Now, if your last encounter with rum had you shaking off a terrible hangover or you're thinking $60 sounds pricey for a bottle of rum, there are some misconceptions to clear up. First, the number listed on Caribbean rums typically refers to the oldest rum in the mix, unlike whiskey, which lists the youngest (there are some exceptions). But if the number on your "extra-old" rum still seems low, consider the warm, humid climates from which rum comes: Tropical aging can expedite evaporation twofold, meaning flavors and smoothness develop quicker in the barrel. A bottle of Bacardí Añejo Cuatro, for example, might take only four years to reach its optimum flavor profile, but if it were aged in the more temperate northern Europe, this process could take almost a decade.

Types of Rum

Another thing to remember is that due to a lack of regulations, rum is incredibly diverse. In contrast to tequila, which must be produced using 100 percent blue agave in designated regions of Mexico, or Scotch, which must be produced with malted barley in Scotland, rum can come from technically anywhere, though it feels most at home on island nations, such as the Caribbean. And it can be made from sugarcane, sugarcane molasses or other cane by-products. That means rums can range from sweet-but-complex darker varieties to drier ones with strong oaky finishes—all worthy of tasting on their own. 

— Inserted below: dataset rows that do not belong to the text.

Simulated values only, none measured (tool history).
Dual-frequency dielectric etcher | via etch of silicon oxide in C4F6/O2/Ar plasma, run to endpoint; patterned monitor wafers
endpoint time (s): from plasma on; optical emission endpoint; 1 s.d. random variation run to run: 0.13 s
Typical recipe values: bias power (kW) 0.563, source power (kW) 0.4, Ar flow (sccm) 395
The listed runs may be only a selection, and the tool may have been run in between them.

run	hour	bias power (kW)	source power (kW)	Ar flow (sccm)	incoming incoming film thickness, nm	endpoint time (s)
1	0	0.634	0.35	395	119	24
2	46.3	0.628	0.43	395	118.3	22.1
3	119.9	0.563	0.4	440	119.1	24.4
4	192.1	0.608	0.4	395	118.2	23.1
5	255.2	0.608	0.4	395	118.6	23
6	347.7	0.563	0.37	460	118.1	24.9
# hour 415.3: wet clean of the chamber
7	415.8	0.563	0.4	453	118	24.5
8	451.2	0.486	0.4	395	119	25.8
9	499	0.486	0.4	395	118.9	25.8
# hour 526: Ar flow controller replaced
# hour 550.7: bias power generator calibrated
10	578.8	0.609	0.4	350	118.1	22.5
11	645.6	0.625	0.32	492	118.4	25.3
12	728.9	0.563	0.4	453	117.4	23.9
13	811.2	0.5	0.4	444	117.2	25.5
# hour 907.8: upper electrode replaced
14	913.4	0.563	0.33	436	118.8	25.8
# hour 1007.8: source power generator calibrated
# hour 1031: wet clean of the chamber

Just take it from Joseph Bennett, bar manager at Fine & Rare in New York. "Rum is the Wild West of spirits," he explains. It is the tiki spirit, which is one of exploration and creativity. "Try everything: Every country has its own style, and every bottle has its own character. If you think you don't like rum, there is absolutely a rum that you will like; you just have to find it."

Ready to search out that special bottle that will make you fall in love with the sugarcane spirit? Here are eight excellent premium rums to help get you started.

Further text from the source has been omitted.